Intermitent System Reboot's

Hi all,

Just started holidays (ya!) and Murphy's Law has kicked in already (doh!).

I'm looking after (when at work) two SCO 5.0.5 Systems running on Netfinity 5500 Servers (Model # 8662-3RY). Every once and a while the production server just reboot's itself. There is no mention of a cause in the system/debug/message/error logs and I'm now looking for alternative sources of information that might be a cause.

Does anyone have any ideas / suggestions as to where I might look or have seen an incident similar in your own travels?

Once i heard the story about the cleaner who pulled out the power cord, he needed the outlet for his vacuumcleaner

I've heard that story too. Another is that the cleaner plugged his equipment into a power strip and overloaded it causing a row of servers to go down.

As far as the real problem here - not much you can do. If there is nothing in ANY of the error logs, you could always call in hardware support to run test (and yes, I know this is production). Probably your best bet is to take a full backup of the server, buy/steal/borrow the exact type of equipment, build a duplicate and see if the problem shows up on it. If so, software or something running at the same time causes the crash. If not, hardware on the original - but good luck figuring it out until it either sends a message or fails completely (usually memory is a culprit in those situations).

Guys,

Found this in the /var/adm/syslog (must have been looking in on planet Mars the first time). The following is an extract of the syslog that is generated from a script that checks the log every evening at 23:55.

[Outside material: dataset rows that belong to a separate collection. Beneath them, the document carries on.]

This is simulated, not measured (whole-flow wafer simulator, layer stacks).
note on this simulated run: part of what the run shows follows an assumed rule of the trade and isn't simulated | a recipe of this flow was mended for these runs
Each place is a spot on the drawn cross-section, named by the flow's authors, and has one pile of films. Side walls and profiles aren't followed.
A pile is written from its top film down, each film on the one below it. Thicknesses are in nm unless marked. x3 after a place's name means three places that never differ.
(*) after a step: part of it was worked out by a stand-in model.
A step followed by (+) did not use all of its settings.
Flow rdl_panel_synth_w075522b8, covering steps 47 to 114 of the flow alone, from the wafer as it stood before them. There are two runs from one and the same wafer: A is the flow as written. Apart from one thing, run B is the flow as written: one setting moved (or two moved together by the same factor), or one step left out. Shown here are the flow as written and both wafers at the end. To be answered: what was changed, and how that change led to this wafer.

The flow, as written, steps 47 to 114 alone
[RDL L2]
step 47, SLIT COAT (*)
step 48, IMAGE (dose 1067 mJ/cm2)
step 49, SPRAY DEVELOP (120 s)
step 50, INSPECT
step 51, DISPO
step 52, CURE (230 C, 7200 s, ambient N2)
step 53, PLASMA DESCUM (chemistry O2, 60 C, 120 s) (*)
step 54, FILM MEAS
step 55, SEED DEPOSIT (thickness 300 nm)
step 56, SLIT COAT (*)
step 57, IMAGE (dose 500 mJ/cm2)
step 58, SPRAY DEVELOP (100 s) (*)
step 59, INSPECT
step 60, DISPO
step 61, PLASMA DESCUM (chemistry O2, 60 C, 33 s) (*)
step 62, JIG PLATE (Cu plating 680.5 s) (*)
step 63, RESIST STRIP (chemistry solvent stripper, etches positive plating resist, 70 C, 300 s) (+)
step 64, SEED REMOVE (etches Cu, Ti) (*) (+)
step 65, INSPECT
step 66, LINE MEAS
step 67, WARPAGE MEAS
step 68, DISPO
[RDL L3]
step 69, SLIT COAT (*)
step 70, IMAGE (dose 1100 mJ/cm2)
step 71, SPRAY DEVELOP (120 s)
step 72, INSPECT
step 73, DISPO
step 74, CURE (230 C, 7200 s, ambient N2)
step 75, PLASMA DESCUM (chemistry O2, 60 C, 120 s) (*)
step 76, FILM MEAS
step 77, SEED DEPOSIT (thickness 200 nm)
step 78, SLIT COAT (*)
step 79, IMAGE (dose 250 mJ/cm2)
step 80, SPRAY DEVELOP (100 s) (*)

Oct 24 12:37:37 www3 lmail[27608]: Cannot open /usr/spool/mail/nobody: Operation would block
Oct 24 14:46:50 www3 lpd[381]: unknown printer: lf=/var/spool/lp/logs/output_log
Oct 24 14:46:57 www3 ifor_sld: PMDCT: Error accepting server side connection. (PM_THREAD_IPC_TIMEOUT) 
Oct 24 14:46:57 www3 ifor_sld: PMDCT: Error accepting server side connection. (PM_THREAD_IPC_TIMEOUT) 
Oct 24 14:46:57 www3 ifor_pmd: cleanup; terminating
Oct 24 14:46:57 www3 ifor_pmd: cleanup; terminating
Oct 24 14:46:57 www3 sco_cpd: cpd: pmd died
Oct 24 14:46:57 www3 Xsco[406]: Xsco: ERROR- Failed to initialize policy manager. (IFOR_PM_FATAL)
Oct 24 14:46:57 www3 Xsco[406]: Xsco: ERROR- Failed to initialize policy manager. (IFOR_PM_FATAL)
Oct 24 14:46:57 www3 ifor_pmd: terminated with status 100
Oct 24 14:46:57 www3 ifor_pmd: terminated with status 100
Oct 24 14:47:00 www3 ifor_pmd: ^M
         The Licensing Policy Manager Daemon (ifor_pmd) has terminated^M
         and been restarted.  This is a normal occurrence only when a^M
         license is removed with the License Manager utility.  If this is^M
         not the case, your system may have a problem which could lead to^M
         undesirable behavior.  Contact your SCO service provider for^M
         help if you suspect that there is a problem.^M 
Oct 24 16:34:25 www3 ftpd[15956]: #2 open of pid file failed: No such file or directory
Oct 24 16:40:01 www3 ftpd[18453]: #2 open of pid file failed: No such file or directory

What's this Licensing Policy Manager Daemon (ifor_pmd) ??

This should not cause a reboot.

Do you have more information about the reboots?
e.g. like alway at the same day/time, or always when a specific job is running?

when this happens mostly it had to do with the power or rear hardware problems, because otherwise the systems logs the reason of this PANIC reboot.

One of your errors is posted at PCUnix.com SCO FAQ ( ifor_pmd failed to init)

It is not out of the realm of possibility that you have a hardware problem.

I have systems that will panic and reboot when they have a hardware failure with a CPU or a card or even with memory. I would suggest that you have your hardware looked at.

If you have any crash dumps I would look at those, if your system has such a thing.

:smiley:

HI all,

Thanks to all those that have posted to this thread with suggestions.

Have been scanning a multitude of doc's and it could be as simple as a dying CMOS battery!

I've still much to read (sadly) ... so much for my holiday!

Going back to bad stories...

Not too long ago, some contractor was working in one of our data centers...

He plugged his dodgy ol' drill into one of the mains coming directly out of the UPS, since it was closest.
The dril happened to short out a little into it, and we lost power just long enough to lose all of our internet-connected machines (web, ftp, etc...) to a hasty reboot...

D'oh!